=======================================
Learning Strategy
=======================================

.. _GroupDRO:

Group Distributionally robust optimization (GroupDRO)
------------------------------------------------------

.. autoclass:: dglib.generalization.groupdro.AutomaticUpdateDomainWeightModule
    :members:

.. _IRM:

Invariant Risk Minimization (IRM)
----------------------------------

.. autoclass:: dglib.generalization.irm.InvariancePenaltyLoss

.. _MLDG:

Meta Learning for Domain Generalization (MLDG)
------------------------------------------------
`Learning to Generalize: Meta-Learning for Domain Generalization (AAAI 2018) <https://arxiv.org/pdf/1710.03463.pdf>`_

Consider there are :math:`S` source domains, at each learning iteration MLDG splits the
original :math:`S` source domains into `meta-train` domains :math:`S_1` and `meta-test` domains :math:`S_2`. The `inner`
objective is cross entropy loss on `meta-train` domains :math:`S_1`. The `outer` (meta-optimization)
objective contains two terms. The first one (which is the same as inner objective) is cross entropy loss on `meta-train`
domains :math:`S_1` with current model parameters :math:`\theta`

.. math::
    \mathbb{E}_{(x,y) \in S_1} l(f(\theta, x), y)
where :math:`l` denotes cross entropy loss, :math:`f(\theta, x)` denotes predictions from model.
The second term is cross entropy loss on `meta-test` domains :math:`S_2` with inner optimized model parameters
:math:`\theta_{updated}`

.. math::
    \mathbb{E}_{(x,y) \in S_2} l(f(\theta_{updated}, x), y)

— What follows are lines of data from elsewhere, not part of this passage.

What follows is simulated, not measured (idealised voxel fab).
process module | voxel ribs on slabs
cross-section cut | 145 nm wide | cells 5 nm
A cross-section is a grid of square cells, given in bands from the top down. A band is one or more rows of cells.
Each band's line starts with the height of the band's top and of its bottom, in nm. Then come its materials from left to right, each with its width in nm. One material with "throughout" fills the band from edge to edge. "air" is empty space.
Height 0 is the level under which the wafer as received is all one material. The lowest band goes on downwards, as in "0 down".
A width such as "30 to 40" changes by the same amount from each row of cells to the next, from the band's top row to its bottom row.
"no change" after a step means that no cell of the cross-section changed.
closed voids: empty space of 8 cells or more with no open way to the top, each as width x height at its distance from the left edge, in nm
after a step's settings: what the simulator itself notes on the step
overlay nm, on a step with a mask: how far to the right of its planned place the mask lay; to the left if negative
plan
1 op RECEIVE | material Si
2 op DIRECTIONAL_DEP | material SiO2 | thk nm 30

In this way, MLDG simulates train/test domain shift during training by synthesizing virtual testing domains within
each mini-batch. The outer objective forces that steps to improve training domain performance should
also improve testing domain performance.

.. note::
    Because we need to compute second-order gradient, this full optimization process may take a long time and have
    heavy budget on GPU resource. A first order approximation implementation can be found at
    `DomainBed <https://github.com/facebookresearch/DomainBed>`_.

.. _VREX:

Variance Risk Extrapolation (VREx)
------------------------------------------------
`Out-of-Distribution Generalization via Risk Extrapolation (ICML 2021) <https://arxiv.org/pdf/2003.00688.pdf>`_

VREx shows that reducing differences in risk across training domains can reduce a model’s sensitivity to a wide range
of extreme distributional shifts. Consider there are :math:`S` source domains. At each learning iteration VREx first
computes cross entropy loss on each source domain separately, producing a loss vector :math:`l \in R^S`. The `ERM`
(vanilla cross entropy) loss can be computed as

.. math::
    l_{\text{ERM}} = \frac{1}{S}\sum_{i=1}^S l_i

And the penalty loss is

.. math::
    penalty = \frac{1}{S} \sum_{i=1}^S {(l_i - l_{\text{ERM}})}^2

The final objective is then

.. math::
    objective = l_{\text{ERM}} + \beta * penalty

where :math:`\beta` is the trade off hyper parameter.